Phi, the 1, 2, root 5 triangle and the Eight Pointed Star
The Fibonacci Series
0, 1, 1, 2, 3, 5, 8, 13, 21, 34, 55, 89, 144, 233, 377, . . .
Consecutive numbers are added together to progress the series:
0+1=1, 1+1=2, 1+2=3, 2+3=5, 3+5=8, 5+8=13, 8+13=21, . . .
In the Fibonacci Series consecutive numbers create fractions. As the fractions progress along the series they become increasingly closer to a proportion known as The Extreme to Mean Ratio.
The Extreme to Mean Ratio
Any two consecutive numbers in the Fibonacci Series represent a fraction. Each progressive fraction in the series more accurately expresses the Extreme to Mean Ratio. The Extreme to Mean Ratio is expressed as the fraction √5 ± 1 ÷ 2 whose decimal equivalent is irrational; .61803398875 . . . .

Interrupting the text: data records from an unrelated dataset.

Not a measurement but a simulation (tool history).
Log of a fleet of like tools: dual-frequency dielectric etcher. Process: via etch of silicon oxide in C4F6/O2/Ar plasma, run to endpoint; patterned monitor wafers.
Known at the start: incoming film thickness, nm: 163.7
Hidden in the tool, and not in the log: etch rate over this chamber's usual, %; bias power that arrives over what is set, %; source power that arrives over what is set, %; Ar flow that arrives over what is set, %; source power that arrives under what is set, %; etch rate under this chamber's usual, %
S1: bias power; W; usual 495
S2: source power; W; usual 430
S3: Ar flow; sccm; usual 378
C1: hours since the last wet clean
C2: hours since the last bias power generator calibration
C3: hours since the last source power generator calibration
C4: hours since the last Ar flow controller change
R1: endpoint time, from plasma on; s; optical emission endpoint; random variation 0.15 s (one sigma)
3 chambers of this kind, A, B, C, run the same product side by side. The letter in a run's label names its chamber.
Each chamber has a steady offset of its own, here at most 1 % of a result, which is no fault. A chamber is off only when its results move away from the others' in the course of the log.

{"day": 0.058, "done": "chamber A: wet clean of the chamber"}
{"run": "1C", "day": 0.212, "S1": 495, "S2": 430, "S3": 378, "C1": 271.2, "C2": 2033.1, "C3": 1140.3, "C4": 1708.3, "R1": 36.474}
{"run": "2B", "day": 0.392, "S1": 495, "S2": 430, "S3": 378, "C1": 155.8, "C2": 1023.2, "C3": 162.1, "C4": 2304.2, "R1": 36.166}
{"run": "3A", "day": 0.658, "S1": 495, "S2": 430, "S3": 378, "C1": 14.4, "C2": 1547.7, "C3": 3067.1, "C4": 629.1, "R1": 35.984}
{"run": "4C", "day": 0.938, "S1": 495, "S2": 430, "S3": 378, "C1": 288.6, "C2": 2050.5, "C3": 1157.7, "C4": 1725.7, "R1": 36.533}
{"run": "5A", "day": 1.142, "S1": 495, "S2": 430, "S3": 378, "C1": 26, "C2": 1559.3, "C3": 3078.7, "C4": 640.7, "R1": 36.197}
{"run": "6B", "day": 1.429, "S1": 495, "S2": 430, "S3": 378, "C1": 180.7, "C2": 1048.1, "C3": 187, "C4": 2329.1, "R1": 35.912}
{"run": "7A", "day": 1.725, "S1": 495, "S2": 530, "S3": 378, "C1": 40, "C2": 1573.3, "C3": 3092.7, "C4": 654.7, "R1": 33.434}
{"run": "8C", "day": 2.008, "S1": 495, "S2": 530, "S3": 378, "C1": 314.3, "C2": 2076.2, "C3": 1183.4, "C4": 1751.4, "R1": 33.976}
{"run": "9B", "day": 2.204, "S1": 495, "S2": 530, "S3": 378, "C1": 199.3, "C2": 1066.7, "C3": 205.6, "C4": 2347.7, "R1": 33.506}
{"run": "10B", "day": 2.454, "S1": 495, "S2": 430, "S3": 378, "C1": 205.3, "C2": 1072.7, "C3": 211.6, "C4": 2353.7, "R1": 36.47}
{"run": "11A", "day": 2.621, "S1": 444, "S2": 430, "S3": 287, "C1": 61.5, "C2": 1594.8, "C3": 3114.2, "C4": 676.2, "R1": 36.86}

If we look at the Fibonacci Fraction 55/89 its decimal equivalent is .6179… (55 ÷ 89 = .6179….) This is a very close approximation of the Extreme to Mean Ratio. If we look at the next fraction in the series, 89/144, we get an even closer decimal equivalent of .61805. As the series grows the fractions more accurately describe the irrational Extreme to Mean Ratio. The series goes on theoretically for ever and can never reach the irrational expression of Phi.
The geometry of the Fibonacci Spiral has a peculiar irregularity in its pattern. The square, representing the number 1 of the sequence, repeats itself. This is the only time in the Sequence that a square of the same size repeats itself. It gives us the form of the double square.
Fibonacci Series:
0, 1, 1, 2, 3, 5, 8, 13, 21, 34, 55, 89, 144, 233, 377, . . . .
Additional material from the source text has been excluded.